# Cheapest Stockbroker for European Shares



## WPrice (22 Aug 2011)

Hi,

I currently hold shares with a French company.  As they are European stocks, I have been told that I must hold them with a stockbroker.  I am currently with Dolmen but they have increased their annual maintenance fee to EUR100 from EUR58, which pretty much wipes out my dividend.  I intend holding the shares for the long term.  Any advice on whom I should move them to or is there a way I can hold them in my own name without having to pay the annual maintenance fee.

Thanks,

W


----------



## mercman (22 Aug 2011)

WPrice said:


> but they have increased their annual maintenance fee to EUR100 from EUR58,



Is that a charge for holding just one share or a charge no matter how many different shares you hold. I think you will find that all brokers charge an annual fee regardless of the amount of different shares you hold.


----------



## rustbucket (22 Aug 2011)

It depends on the Stock. Some registrars will let you hold the shares in your own name electronically with them.

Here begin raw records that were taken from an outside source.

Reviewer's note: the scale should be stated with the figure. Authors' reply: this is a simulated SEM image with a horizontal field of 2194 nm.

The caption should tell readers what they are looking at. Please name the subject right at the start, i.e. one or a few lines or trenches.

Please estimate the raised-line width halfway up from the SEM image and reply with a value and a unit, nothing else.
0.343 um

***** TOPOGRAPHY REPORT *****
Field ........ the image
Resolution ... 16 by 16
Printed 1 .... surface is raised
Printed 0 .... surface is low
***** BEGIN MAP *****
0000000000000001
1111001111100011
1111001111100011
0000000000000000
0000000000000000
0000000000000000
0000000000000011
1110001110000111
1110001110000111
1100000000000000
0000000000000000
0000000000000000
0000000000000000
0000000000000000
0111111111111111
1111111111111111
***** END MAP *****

Effectively your shares cannot be held in certificate form. They must be held with a custodian.

The best thing to do is find out who the registrar is. It is more than likely a company in France or possibly Belgium or Luxembourg.

If you want to have ease of access and communication check out some of the other Irish brokers to see what they would charge in annual acc fees. There is a thread here somewhere that detailed best value ones out there in Ireland.

Do be aware however if you transfer your shares to another Broker Dolmen will probably charge you a transfer fee (about €80 I think).

If you move them to a French custodian or to the French registrar there is usually quite a bit of paperwork involved. Be aware though that if you do this you must notify them of any address changes etc in the future so that they can send you your dividends etc.

My advice would be to ring Dolmen  and speak to the settlements department. Your broker will not have a clue about how to transfer the shares etc.

The Settlement department can investigate if they can be held with the French registrar in your own name. They should also be able to get the required paperwork for you and advise of any fees charged.


----------



## rustbucket (22 Aug 2011)

mercman said:


> Is that a charge for holding just one share or a charge no matter how many different shares you hold. I think you will find that all brokers charge an annual fee regardless of the amount of different shares you hold.



Yes they do. Any who charge annual account fees charge them regardless of whether you have 1 share or 1 million shares.

Fees may vary depending on type of account though- Advisory, discretionary, managed etc.


----------



## horusd (22 Aug 2011)

TD waterhouse don't have an annual charge. But there are other T&C's so check it out carefully.


----------



## mercman (22 Aug 2011)

horusd said:


> TD waterhouse don't have an annual charge. But there are other T&C's so check it out carefully.



On another side issue, how do you find dealing with TD Waterhouse ?? I used to use an on line broker and am seriously thinking of moving back or partially using that kind of trading again ????


----------



## horusd (22 Aug 2011)

mercman said:


> On another side issue, how do you find dealing with TD Waterhouse ?? I used to use an on line broker and am seriously thinking of moving back or partially using that kind of trading again ????


 
So so mercman, good in many respects, but there are real problems with displaying in the right currencies for costs  etc. See the thread already in existence. http://www.askaboutmoney.com/showthread.php?t=133894

These problems are still occuring, I just bought shares recently and nothing has changed.


----------



## mercman (22 Aug 2011)

Thanks for that horusd. Funny have heard that so it would be difficult to trade daily with them on different markets ??


----------



## horusd (22 Aug 2011)

Yeah I think so, Idon't do daily trades, only L.T. investments, so I don't know if they use a different system. But they are rubbish when it comes to addressing these problems.  I see they are back advertising too, which is odd given they haven't ironed out these flaws, and anyone looking at them as a broker would find lots of angry posts in a jiffy.


----------



## Chris (23 Aug 2011)

One of the brokers I use is Keytrade Bank who do not have annual fees and pretty low commissions depending on what exchange you buy and sell on. You can open an account in Belgium or Luxembourg, and they are advertising about covering some of the costs of moving shares across: [broken link removed]


----------